Photo credit: hooptedoodle.typepad.com

I was leaning as usual on my books to make sense of the gibberish my teacher taught me when suddenly the doorbell rang. My dad was standing on the other side of the mesh door with a clumsily wrapped thing that peeked out teasing me. He was never a good wrapper of gifts and I believe the shopkeeper who did the job this time was not any good too. The jet black wheels, red shiny handles and the upside down ‘U’ of the molded steel bar holding the long banana seat peeked out of the Mickey Mouse gift paper enough to make me jump up and down even before letting my father inside the house. He knew Mickey Mouse was my favorite cartoon character so he must have looked around to find the perfect wrapping paper too to make my 6th birthday entirely mine. He must have remembered the disappointing eyes with which I always accepted the old books, the old shirts, the old toys passed on as a legacy from my elder brother to me.

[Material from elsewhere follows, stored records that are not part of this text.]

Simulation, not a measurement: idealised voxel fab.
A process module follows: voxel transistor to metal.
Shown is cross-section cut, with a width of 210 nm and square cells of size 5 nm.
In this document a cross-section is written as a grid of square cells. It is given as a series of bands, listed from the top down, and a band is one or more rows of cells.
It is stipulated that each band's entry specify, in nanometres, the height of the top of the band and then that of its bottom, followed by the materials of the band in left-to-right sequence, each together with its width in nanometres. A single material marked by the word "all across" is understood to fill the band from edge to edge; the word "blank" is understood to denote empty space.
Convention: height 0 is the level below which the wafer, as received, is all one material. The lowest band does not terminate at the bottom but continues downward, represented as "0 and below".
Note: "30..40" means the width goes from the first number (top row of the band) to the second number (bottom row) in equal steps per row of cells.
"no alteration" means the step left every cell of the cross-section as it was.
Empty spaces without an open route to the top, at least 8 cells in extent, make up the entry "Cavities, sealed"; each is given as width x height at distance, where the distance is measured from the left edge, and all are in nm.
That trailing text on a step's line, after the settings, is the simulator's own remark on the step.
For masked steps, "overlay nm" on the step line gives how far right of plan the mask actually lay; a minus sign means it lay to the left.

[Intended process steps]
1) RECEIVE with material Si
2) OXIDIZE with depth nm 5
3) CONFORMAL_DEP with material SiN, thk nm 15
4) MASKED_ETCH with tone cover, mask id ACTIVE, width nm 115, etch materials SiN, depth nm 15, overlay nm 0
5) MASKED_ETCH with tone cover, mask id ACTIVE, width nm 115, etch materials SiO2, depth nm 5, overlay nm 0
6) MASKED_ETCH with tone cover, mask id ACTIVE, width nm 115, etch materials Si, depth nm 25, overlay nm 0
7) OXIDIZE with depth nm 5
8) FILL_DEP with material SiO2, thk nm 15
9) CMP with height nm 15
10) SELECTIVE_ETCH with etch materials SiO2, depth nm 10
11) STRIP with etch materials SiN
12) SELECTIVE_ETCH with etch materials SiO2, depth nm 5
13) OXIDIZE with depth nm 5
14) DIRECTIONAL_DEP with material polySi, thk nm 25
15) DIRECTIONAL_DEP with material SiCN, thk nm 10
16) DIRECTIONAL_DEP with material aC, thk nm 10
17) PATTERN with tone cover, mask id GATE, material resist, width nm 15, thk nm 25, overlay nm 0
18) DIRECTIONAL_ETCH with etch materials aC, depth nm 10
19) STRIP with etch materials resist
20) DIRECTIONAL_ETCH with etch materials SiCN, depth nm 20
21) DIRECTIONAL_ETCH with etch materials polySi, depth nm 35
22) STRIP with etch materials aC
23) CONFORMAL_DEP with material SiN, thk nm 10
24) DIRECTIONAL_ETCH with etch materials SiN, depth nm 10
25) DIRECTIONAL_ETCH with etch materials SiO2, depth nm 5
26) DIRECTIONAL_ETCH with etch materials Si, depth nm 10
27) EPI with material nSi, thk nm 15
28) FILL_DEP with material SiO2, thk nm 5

This one, this red cycle, was mine.  It had a long red sliding seat, he told me, could be adjusted when I would grow taller. It had support wheels, he warned me, would have to go one by one as I had to learn how to ride this beautiful thing.  It had a tinkling bell, he stated in a matter of fact tone, need not be rung all the time.  And all this while I was wondering how I will show this off to my friends and make them envious. Now I know that was the first time I had fallen in love.

I treated that cycle the same way, as my lover. I polished it, took it out only to walk with me hand in hand(le) and instead of the small garage that we had, I used to park it near my bed. I used to ride it only to make my parents happy and as soon as they were out of vision, I would get down and walk along. This continued for six months when my father decided that he had to play the villain and pull me out of this pink cloud of romance. He, before the morning sun hit the window pane of my room, removed its one support wheel and ordered my brother to take charge of teaching me how to ride it. Did I tell you how much I cried seeing my three legged friend suddenly turning into a two legged beast that I had to learn how to control?

I found a way out. I started to put all my weight towards the side which had the support wheel and I was comfortable. It was only a matter of two days before my clever act of defiance caved in the middle like a badly baked cake and the second support wheel also found its place in the cluttered end of the garage. I was left with no choice but to learn how to balance. That was my first step to know what an idiot I was to resist this change.  What a wonderful feeling it was to see my brother’s and my father’s figures turn into blurs as I moved farther and farther. I glided with this cycle and now no corner of the world seemed inaccessible. My world, of course, was my colony I lived in.

And his world, of course, is the apartment complex we live in. My son is as defiant as me and has exactly used the same techniques to ward off the evil of controlling his friend. But I know, like my father, that no matter how much we resist change it usually is for the better. He is learning to break free, he is learning to find his own paths and as I cut the umbilical chord slowly and steadily while telling him how to maintain the balance, now I know what my father must have felt turning into a blur in my life.